Recently I've been asked what I'm reading but quite a number of people, so I figure I should probably do a regular post on what I'm reading. As you can probably see, this month is a bit of a mixed bag.
I always like to have a range of books on the go, across various subject matter.
So here goes!
Ah, the Hitchhikers Guide, how I love thee.
I haven't read it for such a long time (more fool me!) and its a complete joy to read again. I have Apple iBooks to thank for reminding me to read the H2G2 series again as they had the first book (Hitchhikers Guide to the Galaxy) available for free.

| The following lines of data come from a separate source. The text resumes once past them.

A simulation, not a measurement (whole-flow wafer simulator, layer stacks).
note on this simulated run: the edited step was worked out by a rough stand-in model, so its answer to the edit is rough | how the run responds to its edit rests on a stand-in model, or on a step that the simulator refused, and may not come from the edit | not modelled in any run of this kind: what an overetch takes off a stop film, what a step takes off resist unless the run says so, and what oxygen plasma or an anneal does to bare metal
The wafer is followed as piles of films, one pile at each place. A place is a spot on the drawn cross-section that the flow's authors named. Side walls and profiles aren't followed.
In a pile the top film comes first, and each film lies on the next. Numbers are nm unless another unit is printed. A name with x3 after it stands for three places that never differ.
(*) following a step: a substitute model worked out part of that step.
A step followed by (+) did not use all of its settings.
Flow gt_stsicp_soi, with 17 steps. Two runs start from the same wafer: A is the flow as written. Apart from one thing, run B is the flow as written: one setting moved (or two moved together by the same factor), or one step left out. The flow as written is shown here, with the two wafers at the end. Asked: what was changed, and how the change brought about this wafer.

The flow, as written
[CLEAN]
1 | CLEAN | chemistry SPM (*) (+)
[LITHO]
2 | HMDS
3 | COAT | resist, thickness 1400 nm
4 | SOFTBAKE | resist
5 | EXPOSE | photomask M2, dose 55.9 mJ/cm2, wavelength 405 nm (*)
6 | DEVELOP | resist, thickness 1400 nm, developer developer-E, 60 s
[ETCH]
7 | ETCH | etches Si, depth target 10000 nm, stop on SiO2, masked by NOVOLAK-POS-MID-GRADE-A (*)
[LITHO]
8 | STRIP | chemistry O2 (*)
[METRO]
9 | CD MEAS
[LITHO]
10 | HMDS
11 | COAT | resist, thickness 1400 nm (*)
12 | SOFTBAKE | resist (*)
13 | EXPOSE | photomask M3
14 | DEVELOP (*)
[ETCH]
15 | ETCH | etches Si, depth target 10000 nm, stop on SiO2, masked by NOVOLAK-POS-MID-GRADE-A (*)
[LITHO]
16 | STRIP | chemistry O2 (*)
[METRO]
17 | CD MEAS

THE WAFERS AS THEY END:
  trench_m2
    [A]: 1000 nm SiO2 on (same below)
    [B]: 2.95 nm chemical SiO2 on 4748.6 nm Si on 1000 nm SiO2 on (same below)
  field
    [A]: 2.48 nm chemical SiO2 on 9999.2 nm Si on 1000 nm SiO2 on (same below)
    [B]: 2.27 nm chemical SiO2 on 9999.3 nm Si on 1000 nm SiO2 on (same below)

Now that I've moved on to the second book so quickly I thought I'd take my time reading The Restaurant at the End of the Universe as it's such an awesome series that you shouldn't rush it and sometimes need to stop and smell the Arcturan Megaflowers.
This series is hands down one of my most prized reads of all time.
Managing Knowledge Work and Innovation, Second Edition may seem like an odd choice of book for a fiction writer to read, but often the organisational principles that are present in daily knowledge working apply directly to writing fiction as well.
Oh, and, I have a day job so its also nice to brush up on techniques and new ways of thinking.
Concepts, thoughts, case studies, and practical methodologies to apply when doing daily information and knowledge process tasks.
Often I find it better for my writing to do some serious reading into the genre, and this stuff is like candy to my hungry SciFi obsessed brain.
The SFWA Nebula Awards have been a constant trove of amazing writing for me to delve into over the years, and in truth its reading this calibre of material that made me want to do the sitting-down-at-desk-and-write thing in the first place.
The Mammoth Book of Nebula Awards SF is no exception. Gritty stories that get under your skin, make you question the very nature of relationships you've forged, and more importantly reading about things that may shape the future in ways we can't imagine is sublime.
I fell in love with Ancient Egypt, the struggles of the Egyptian Gods and the mysteries of the Nile when I was much younger. It fascinates me how through simple narrative these stories can project so much life, so much meaning, and yet remain true to their purpose.
Roger Lancelyn Green has taken rougher, less elegant translations of the stories and has rewritten them into parables and fables of the Egyptian gods that anyone could enjoy.
So there you have it, the four books that I'm reading at this moment in time. Its a little bit of a struggle reading widely across different fictional forms, genres, and non-fiction topics but I'm thoroughly enjoying myself.
Read any of these books?
Feel free to leave a comment!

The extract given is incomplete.